We have a product with Nordic nRF9E5 coupled to Texas CC1190 amplifier.

We are seeing transients at start and end of TX; worst at end. We appear to be non-compliant wth en300220.  I have tried reducing Nordic TX power before end of TX (ramping) but the command to change power seems to stop TX immediately and transient occurs.

Any suggestions

Thanks

Parents
  • There will be some transients before and after the carrier due to how the PA is switched on an off. So far, this hasn't been a problem even with 10 dBm output power. How much power are you planing to use and what are the level of  the transients?

    You can't change any radio parameters while the radio is operating.

  • Thanks for your reply; I was away, so just seeing it now.
    We are hoping to use the full 27dBm that the PA is capable of.
    The transient levels vary according to the frequency we are checking on. Typically 0dBm  (Peak detector)

    I tried changing radio power level during period after packet TX, while still continuing to TX the carrier.

    The observed behavior was:
    - stop TX  momentarily,
    - produce a transient
    - resume TX at lower power
    - produce a transient, but of lower level

    So I deduce that power level can be changed, but existing TX stops and a "turn off" transient occurs.

    ( Note that we are trying to comply with EN_303204 which allows 500 mW transmissions in the band from 870 MHz to 873 MHz)

  • On a related matter concerning  EN_303204 compliance, can you tell me the receiver bandwidth of the nRF9E5? (  I can't seem to find this in the Product Specification document.)

  • The document "RF Performance Test Guidelines White Paper" contains the following:

    "How to set up a specific nRF device for this test can be found in the nRF performance test instructions for each nRF device."

    Is there a performance test instructions document available for the nRF9 series?

  • The radio is controlled by a state machine internally. You can't and and should not write to any registers while the radio is on.

    Frequency allocation of short range devices in Europe is regulated by ERC 70-03. According to this, maximum output power on this band is 25 mW. This is the case on most of the 868 MHz band. Check the implementation status in the countries you plan to operate in.

    The 99% bandwidth will be ~300 kHz

    There's no performance test instructions written for the nRF9x5, sorry.

     

Reply
  • The radio is controlled by a state machine internally. You can't and and should not write to any registers while the radio is on.
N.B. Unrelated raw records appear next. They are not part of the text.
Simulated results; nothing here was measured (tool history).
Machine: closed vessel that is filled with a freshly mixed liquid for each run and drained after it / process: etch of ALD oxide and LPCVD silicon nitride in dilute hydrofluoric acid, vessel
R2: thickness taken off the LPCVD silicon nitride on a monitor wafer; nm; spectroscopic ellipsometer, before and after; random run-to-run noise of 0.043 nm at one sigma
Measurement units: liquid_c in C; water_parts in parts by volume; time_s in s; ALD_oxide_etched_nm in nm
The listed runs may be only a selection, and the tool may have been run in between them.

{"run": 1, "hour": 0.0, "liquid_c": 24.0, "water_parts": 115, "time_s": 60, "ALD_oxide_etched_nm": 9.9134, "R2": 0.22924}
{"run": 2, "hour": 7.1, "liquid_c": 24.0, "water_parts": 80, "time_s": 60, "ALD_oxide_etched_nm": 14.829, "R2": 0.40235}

    Frequency allocation of short range devices in Europe is regulated by ERC 70-03. According to this, maximum output power on this band is 25 mW. This is the case on most of the 868 MHz band. Check the implementation status in the countries you plan to operate in.

    The 99% bandwidth will be ~300 kHz

    There's no performance test instructions written for the nRF9x5, sorry.

     

Children
  • Thanks for the reply.

    The recent ETSI EN 303 204 standard permits 500 mW transmissions in the band from 870 MHz to 873 MHz. This would be very attractive to us: it is already adopted in several European countries, and planned in others.

    However, our preliminary tests suggest that we will have difficulties complying with at least two aspects of this standard:
    - Transient Power (because it specifies Peak detector rather than the RMS detector  that is in EN 300 220)
    - Adjacent Channel Selectivity which, based on 300 kHz receiver bandwidth, will have limit of - 22.3 dB; the nRF9E5 seems to have a figure of -7dB for this.

    Comments welcome.

  • 870-875.6 MHz is listed as Annex 2, band d2 at page 13, with 500 mW but the use of this is limited to data networks. Licencing may be required. 

    We haven't tested the nRF9x5 against EN 303 204 as has always been EN 300 220 that has been a requirement. EN 303 204 may have requirement the nRF9X5 won't pass.